Aloha means hello. Aloha means goodbye. But aloha also means love.
Aloha was the word of the day last Shabbat, as 90 young professionals from Sinai Temple’s Atid community celebrated Shabbat on the island of Maui.
I have observed Shabbat all over the world- from New York to Los Angeles, from Poland and Hungary to Israel. Yet, last week was different, as Rabbi Guzik and I were the rabbis of this immersive experience.
In our parsha, Behar, the Torah juxtaposes the prohibition of idolatry and the sanctity of Shabbat. This odd comparison teaches us a deep lesson-that which is real but invisible is ultimately the greatest reality. That is the definition of aloha-love; invisible, but real.

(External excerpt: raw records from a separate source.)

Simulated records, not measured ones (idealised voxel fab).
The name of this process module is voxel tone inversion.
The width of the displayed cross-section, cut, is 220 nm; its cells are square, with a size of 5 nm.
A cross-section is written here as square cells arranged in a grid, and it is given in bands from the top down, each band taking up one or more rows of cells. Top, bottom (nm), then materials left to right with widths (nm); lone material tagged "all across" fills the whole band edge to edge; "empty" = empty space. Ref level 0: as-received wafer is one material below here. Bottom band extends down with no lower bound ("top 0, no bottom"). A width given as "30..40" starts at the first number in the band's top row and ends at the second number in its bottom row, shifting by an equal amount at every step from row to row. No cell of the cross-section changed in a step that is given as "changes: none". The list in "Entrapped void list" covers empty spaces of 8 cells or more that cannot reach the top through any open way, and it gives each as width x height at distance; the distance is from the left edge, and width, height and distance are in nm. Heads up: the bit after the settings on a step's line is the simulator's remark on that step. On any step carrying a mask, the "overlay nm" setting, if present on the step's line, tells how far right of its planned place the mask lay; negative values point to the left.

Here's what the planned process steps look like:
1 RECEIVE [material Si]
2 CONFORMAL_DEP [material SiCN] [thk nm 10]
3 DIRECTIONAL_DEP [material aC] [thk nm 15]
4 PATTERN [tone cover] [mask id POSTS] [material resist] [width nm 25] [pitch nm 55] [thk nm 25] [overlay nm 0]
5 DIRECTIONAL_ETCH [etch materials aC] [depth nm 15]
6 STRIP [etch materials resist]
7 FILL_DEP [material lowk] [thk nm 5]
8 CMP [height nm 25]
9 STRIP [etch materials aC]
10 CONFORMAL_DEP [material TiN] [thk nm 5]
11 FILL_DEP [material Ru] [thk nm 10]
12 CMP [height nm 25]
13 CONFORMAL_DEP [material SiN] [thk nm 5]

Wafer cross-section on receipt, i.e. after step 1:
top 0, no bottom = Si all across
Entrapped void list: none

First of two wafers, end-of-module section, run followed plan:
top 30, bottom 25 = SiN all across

Our Shabbat services looked quite different in Maui. Shorts, t-shirts and flip flops, the sun setting over the Pacific as we sang lcha dodi, kiddush and Shabbat dinner with our feet in the sand.
As we gathered again on Shabbat morning to recite birkhot hashachar, the morning blessings, we took time to think about which blessing meant the most to us in that moment. A young man raised his hand and explained that weeks ago, we mourned the loss of life in Poway, and months ago in Pittsburgh. And here we were, publicly proclaiming God’s praise, grateful for our Judaism, our Sinai community and Atid. As he spoke, sun bathers walked by, surfers hopped into the water, dolphins jumped out of the ocean, and the sound of waves echoed through our prayers. For this, he said, ozer Yisrael bigvurah, we praise God for strengthening the people Israel with courage.
As we returned to Los Angeles, ready for another week of work, I watched the social media feeds of the participants, most of whom traveled on their own, willing to invest in new relationships and experiences. They returned with a sense of community, a sense of purpose, a sense of sanctity, and a sense of gratitude.
So tonight, let us add one more greeting at our Shabbat table….Shabbat Shaloha…..A Shabbat of welcoming, a Shabbat of love, a Shabbat of peace.